Innovative young minds shine at the Sony Creative Science Awards 2013 and Science Workshops in Singapore

“How Power Generation and Storage Works”

Imagination is the greatest gift we could have, for anything we can imagine, we can make real. That is the spirit of Sony, and a spirit which we seen an abundance of in Sony Creative Science Awards. Held by the Sony Group of Companies in Singapore and Science Centre Singapore, the Sony Creative Science Awards (SCSA) provides an important avenue for young students to showcase their imagination and innovative streak.

Into its 16th year, a total of 4220 toys were submitted by 6330 students from 96 primary schools, further cementing SCSA's popularity and recognition as Singapore's longest running toy competition.

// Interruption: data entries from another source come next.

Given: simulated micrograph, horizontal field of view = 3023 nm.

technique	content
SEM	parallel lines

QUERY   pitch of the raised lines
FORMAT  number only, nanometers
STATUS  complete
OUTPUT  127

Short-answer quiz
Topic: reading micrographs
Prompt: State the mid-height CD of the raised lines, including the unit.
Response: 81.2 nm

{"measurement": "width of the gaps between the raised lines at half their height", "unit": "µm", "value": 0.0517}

SCSA winners and students were also given the opportunity to experience the wonders of science through the Sony Science Program (SSP) workshop, where they were taught by Sony volunteers how to construct their very own pair of headphones or battery. The satisfaction of learning was clearly shown on their faces when they realized that they had created a fully working product by themselves.

Headphones Workshop

Almost everyone of us would own a pair of headphones, but not many of us can claim to own a pair of headphones that have been constructed by ourselves. With the SSP headphone workshop, students were taught how to construct their own pair of headphones using recyclable materials, and learned how sound is created in the headphones. Many students were amazed at how simple materials such as plastic bottles and cardboard can be used with copper wires and magnets to create a pair of working headphones.

Battery Workshop

Modern day civilizations rely on electronic devices, which in turn rely on batteries. Such is the importance of batteries, and this was shared with students through the hands-on experience of the SSP battery workshop. Students were taught on how a battery works, and on the fundamentals of energy and electric current. Completed batteries were then used by the students to power up a mini music box, which is in itself a demonstration of a complete energy and electric circuit.